By definition, technical analysis is the study of current and historic price action. For West Texas Intermediate (WTI) and North Sea Brent (BRENT) crude oil futures technical analysis, traders frequently rely on technical indicators to address the consistently robust levels of participation.
Let’s take a look at three ways that technical analysis can be especially useful in the fast-paced crude oil marketplace.
If you’ve ever delved into the WTI or BRENT crude oil futures markets, then you’re aware of exactly how volatile each product can be. WTI has a reputation for being the wild west of futures trading because the action is often chaotic with sudden swings in pricing.
To account for and capitalize on the volatility of these markets, traders apply various facets of crude oil futures technical analysis. Here are three of the most common:
Momentum oscillators, such as stochastics or the Relative Strength Index, indicate when a volatile market is becoming overbought or oversold. The user may be able to implement any number of trend exhaustion or reversal strategies.
Bollinger Bands place periodic price action between an upper and lower band, an area commonly referred to as the “envelope.” The wider the envelope, the greater the volatility; the more narrow the envelope, the lower the pricing volatility. Bollinger Bands are great for identifying trending or rotating conditions in the oil markets.
Average true range (ATR) is an indicator that is used to quantify periodic trading ranges. Simply put, the higher the ATR, the greater the volatility. This tool is especially applicable to the crude oil markets because it helps to establish potential trading ranges and volatility expectations.
Each of the indicators above may be used to directly measure volatility. With identified overbought/oversold levels, a graphic representation of price elasticity, or a true range projection, one can place evolving price action into a manageable context. By doing so, they can more easily execute reversal, trend following, or breakout strategies.
One of the biggest challenges for active traders is being consistent. This task is particularly cumbersome in the fast-moving, dynamic crude oil markets. To establish a reliable framework for crafting trading decisions, crude oil futures technical analysis is a go-to methodology for many active energy traders.
The mechanical nature of technical trading is ideal for generating a statistically verifiable track record. Trade setups are identified via the application of individual technical strategies, so there is no guesswork when interpreting the market. An indicator or tool either provides a trading signal or it doesn’t―there is no ambiguity. In this way, trading results may be viewed as a homogeneous sample set and performance evaluated over time.
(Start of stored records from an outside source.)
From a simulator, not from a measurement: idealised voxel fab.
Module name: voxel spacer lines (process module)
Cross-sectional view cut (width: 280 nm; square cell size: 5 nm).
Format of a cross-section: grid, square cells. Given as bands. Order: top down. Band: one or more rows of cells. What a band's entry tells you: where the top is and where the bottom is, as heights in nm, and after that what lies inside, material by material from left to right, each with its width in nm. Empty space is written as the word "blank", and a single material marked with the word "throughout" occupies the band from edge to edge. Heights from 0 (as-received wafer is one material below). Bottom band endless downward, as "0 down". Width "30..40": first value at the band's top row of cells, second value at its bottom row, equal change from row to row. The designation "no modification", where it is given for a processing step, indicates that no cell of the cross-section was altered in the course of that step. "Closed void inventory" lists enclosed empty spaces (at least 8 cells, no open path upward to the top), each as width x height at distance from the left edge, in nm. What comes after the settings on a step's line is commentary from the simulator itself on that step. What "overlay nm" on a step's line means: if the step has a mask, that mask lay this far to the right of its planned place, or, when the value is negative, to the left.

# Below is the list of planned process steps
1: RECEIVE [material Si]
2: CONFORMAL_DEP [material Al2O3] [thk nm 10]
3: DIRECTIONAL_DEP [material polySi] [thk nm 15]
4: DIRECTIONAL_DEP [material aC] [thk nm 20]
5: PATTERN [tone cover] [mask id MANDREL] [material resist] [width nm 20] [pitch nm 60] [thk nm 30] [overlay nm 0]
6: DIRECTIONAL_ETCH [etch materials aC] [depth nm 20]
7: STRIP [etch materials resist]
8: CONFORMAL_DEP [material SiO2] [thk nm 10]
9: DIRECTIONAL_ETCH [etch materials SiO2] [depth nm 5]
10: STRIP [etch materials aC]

Conversely, discretionary (decision-based) traders are prone to struggle with consistent decision-making. Many variables can influence the decision to place a trade or pass, making it difficult to isolate the true drivers of profit and loss. Unfortunately, this judgmental nature makes it extremely hard to create apples-to-apples comparisons and garner statistically valuable long-term results.
If you’re interested in building a crude oil trading system or evaluating a distinct methodology, technical analysis is a reliable tool for completing these tasks.
When it comes to markets that are as active as the global crude oil complex, trading with consistency is vital to success. Crude oil futures technical analysis can help you do just that for these reasons:
By managing crude oil volatility and building a verifiable statistical track record, technical analysis promotes consistency in the live markets. If you’re struggling to stay consistent, integrating one or more technical tools is a great way of structuring buying and selling over the long run.